Wednesday, April 9, 2008

Sad and Sorry

After about fifteen years of silence, I googled an old friend, found her, and we arranged to have dinner together. My memories of her span many years. We worked together in the late 70s. After that job, she became an HR director for a small company, and found a job for me there. We played together, talked for hours, and were just great friends. My memory is... that our lives changed and we drifted apart. She had a couple of kids, I moved in with a woman, we both had different jobs, and we just lost contact with one another. I've thought of her frequently over the years.... about eight years ago, almost reached out to her when the news was filled with the downfall of a former colleague of ours (someone we had known to be less than truthful, and who was finally caught outright in a lie).... but it seemed like it had just been too long, and I resisted the impulse to try to find her.
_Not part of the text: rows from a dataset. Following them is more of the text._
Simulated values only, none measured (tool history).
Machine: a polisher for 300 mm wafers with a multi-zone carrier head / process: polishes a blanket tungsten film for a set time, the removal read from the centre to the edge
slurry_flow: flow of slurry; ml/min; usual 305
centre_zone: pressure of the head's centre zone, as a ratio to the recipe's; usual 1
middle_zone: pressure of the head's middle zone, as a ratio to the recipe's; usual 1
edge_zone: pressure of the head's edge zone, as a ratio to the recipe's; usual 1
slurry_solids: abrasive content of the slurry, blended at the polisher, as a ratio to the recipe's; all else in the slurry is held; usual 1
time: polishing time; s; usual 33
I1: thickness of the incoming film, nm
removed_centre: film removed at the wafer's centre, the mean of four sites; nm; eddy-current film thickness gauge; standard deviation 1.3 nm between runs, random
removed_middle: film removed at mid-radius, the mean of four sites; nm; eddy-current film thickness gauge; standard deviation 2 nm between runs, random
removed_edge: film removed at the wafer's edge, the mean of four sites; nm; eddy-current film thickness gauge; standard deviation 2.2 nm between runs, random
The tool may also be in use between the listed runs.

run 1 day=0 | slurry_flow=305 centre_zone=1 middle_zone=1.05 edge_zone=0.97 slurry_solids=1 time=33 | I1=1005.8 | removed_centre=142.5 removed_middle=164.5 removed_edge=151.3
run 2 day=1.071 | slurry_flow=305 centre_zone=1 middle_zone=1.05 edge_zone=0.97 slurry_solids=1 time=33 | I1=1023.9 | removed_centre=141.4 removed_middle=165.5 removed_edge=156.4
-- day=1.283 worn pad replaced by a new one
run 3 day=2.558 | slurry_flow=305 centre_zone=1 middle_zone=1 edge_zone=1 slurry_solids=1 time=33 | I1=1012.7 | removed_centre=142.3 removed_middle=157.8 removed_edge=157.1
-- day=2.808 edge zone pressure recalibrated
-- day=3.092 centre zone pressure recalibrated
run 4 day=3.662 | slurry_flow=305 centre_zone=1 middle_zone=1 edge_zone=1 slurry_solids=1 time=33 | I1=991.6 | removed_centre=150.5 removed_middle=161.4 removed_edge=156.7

We had dinner together last night, mostly, as expected, catching up on the events of the past fifteen years. I was especially struck by the clarity of her memories... she asked after a number of my friends. One of those couples had been especially dear to me - their family had become my family, I knew their parents, I was close to their kids, they were deeply woven through my life. That friend broke my heart many years ago by telling me that they really could not invest any time in the relationship which I held so dear - they needed to spend their precious free time with other couples with kids. She did reach out to me a few times after that, but I was so wounded that I could not see my way through continuing the severely altered (and to my mind, diminished), friendship. So last night when my friend asked after them, I told that story.

And this friend told me that fifteen years ago we had in fact *not* drifted apart, as I remembered. She said that I was with a woman at that time, and I told her very clearly that my new lover was not comfortable with straight folks with kids. She told me that I made it very clear that my life was taking a new direction that did not include her... and even remembered saying to me "But I'm harmless! I won't even bring my kids!"

We finished our dinner and our reminiscing, and as we hugged goodbye in the parking lot I told her that I was SO sorry that I had been such an incredible jerk. And she said simply "But I've forgiven you."

I wish that I could forgive myself. I'm finding that too many lines in my address book are crossed out because folks who were dear to me have gone back to God, and I am very aware of my own mortality. I find myself reliving so many things that I wish I had done differently. This one is particularly galling because I did not even *know* that I had made such a miserably bad decision so many years ago.

My spouse reminded me this morning that fifteen years ago I was going through a horrific time in my life - a very difficult first relationship with a woman, a job which was terribly stressful and draining for me, and a financial crash-and-burn scenario which left me fearful and scarred while I tried to get back on my feet.

In general, I try to be gentle with my former selves - yes I made some bad decisions at sixteen, or twenty, or whenever - but I was doing the best I could with what I had at those times. That "be gentle with your younger selves, you did the best you could with what you had" approach has kept me from beating myself up too frequently over the years.

But this one... this was just such a waste of a lovely friendship, and I'm just not feeling very forgiving or understanding this morning.